“Father of Newgrass” returns home to play SKyPAC

Bowling Green native, Sam Bush, played at the Southern Kentucky Performance Arts Center on Friday night. Bush is a Grammy Award-winning multi-instrumentalist. He is known for his mandolin skills and as the “Father of Newgrass.”

Chris Rutledge

Whooping and hollering filled the Main Hall at SKyPAC Friday night when hometown hero Sam Bush took the stage.

The 59-year-old mandolinist conducted an audience ranging from people he attended grade school with to WKU students to sing, dance, and howl along with his unique brand of music dubbed “newgrass”.

Bush’s roots run deep with Bowling Green.

In March 2010, legislation passed in Kentucky that officially named Bowling Green the “Birthplace of Newgrass,” and Bush the “Father of Newgrass.”

Bush took advantage of the situation by inviting guests out to spice up the show.

His first guest was Curtis “Dr. Dobro” Burch from Bush’s old band Newgrass Revival.
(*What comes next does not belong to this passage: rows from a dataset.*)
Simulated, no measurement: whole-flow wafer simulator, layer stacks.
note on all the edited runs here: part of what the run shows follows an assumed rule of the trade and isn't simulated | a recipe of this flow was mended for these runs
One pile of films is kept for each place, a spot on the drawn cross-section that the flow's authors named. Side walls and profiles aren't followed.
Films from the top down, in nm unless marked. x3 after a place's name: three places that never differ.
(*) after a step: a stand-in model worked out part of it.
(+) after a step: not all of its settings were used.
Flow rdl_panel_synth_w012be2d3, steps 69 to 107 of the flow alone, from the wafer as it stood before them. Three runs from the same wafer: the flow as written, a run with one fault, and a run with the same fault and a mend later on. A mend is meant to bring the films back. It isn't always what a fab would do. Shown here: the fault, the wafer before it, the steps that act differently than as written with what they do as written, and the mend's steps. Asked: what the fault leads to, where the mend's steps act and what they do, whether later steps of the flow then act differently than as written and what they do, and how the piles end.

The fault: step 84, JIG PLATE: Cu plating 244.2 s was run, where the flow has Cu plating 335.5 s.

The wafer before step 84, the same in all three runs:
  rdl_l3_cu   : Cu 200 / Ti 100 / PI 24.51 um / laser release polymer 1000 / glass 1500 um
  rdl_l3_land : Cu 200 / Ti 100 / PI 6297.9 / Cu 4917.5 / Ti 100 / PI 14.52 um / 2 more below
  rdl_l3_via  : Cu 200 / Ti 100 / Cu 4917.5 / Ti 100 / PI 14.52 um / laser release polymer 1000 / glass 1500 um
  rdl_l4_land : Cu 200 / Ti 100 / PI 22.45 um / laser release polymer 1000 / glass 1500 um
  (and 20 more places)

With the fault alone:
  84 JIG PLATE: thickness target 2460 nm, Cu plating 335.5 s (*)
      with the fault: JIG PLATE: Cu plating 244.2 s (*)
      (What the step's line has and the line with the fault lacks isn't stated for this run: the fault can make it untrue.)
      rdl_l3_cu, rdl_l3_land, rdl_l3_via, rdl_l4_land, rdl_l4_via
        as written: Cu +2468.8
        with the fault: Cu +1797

“What time is it?” Bush asked the audience.

“Dobro time!”

Burch performed a few songs with Bush as a duo and then remained on stage for the majority of the rest of the show.

Bush, a multi-instrumentalist, showed off his skills on the guitar and fiddle before inviting blues guitarist Kenny Lee from his supergroup Duckbutter onstage to finish out the show to resounding applause.

Opening the show was local folk band the Barren River Trio, who expanded to the Barren River Quintet for the night.

Multi-instrumentalist and WKU alumnus Alex Day said that opening for Bush was definitely a high point for the band.

“To get a show like this, I think it really shows that our hard work has been paying off for us,” he said.

It was SKyPAC Programming Director Jan Zarr’s first Bush show, and he was impressed.

“I didn’t realize how rich this area is with music,” Zarr said.

Zarr said the audience of just over 1,200 people was exactly what SKyPAC was hoping for.

Among the crowd was Bowling Green senior James White, who came to the concert with friends.

“Sam was excellent as always,” said White, who had seen Bush perform before.

White said he encourages more students to come out and see Sam next time he plays in town.

“Even if you don’t like newgrass, just seeing someone that good at what they do is pretty incredible,” he said.

White said he’s excited about SKyPAC opening up and that he hopes it opens the door for more popular artists like Bush to play in town.

“I’m glad that Bowling Green has something like this now,” he said.

White wasn’t the only one thankful for SKyPAC. Bush said he hopes to associate his annual newgrass festival with the venue and plans to come back and play again as soon as possible.

“I’m so proud of Bowling Green for having this place, because now we have a venue that we can all go tell our friends about,” he said. “I think it’s going to lead to a lot of good things for this town.”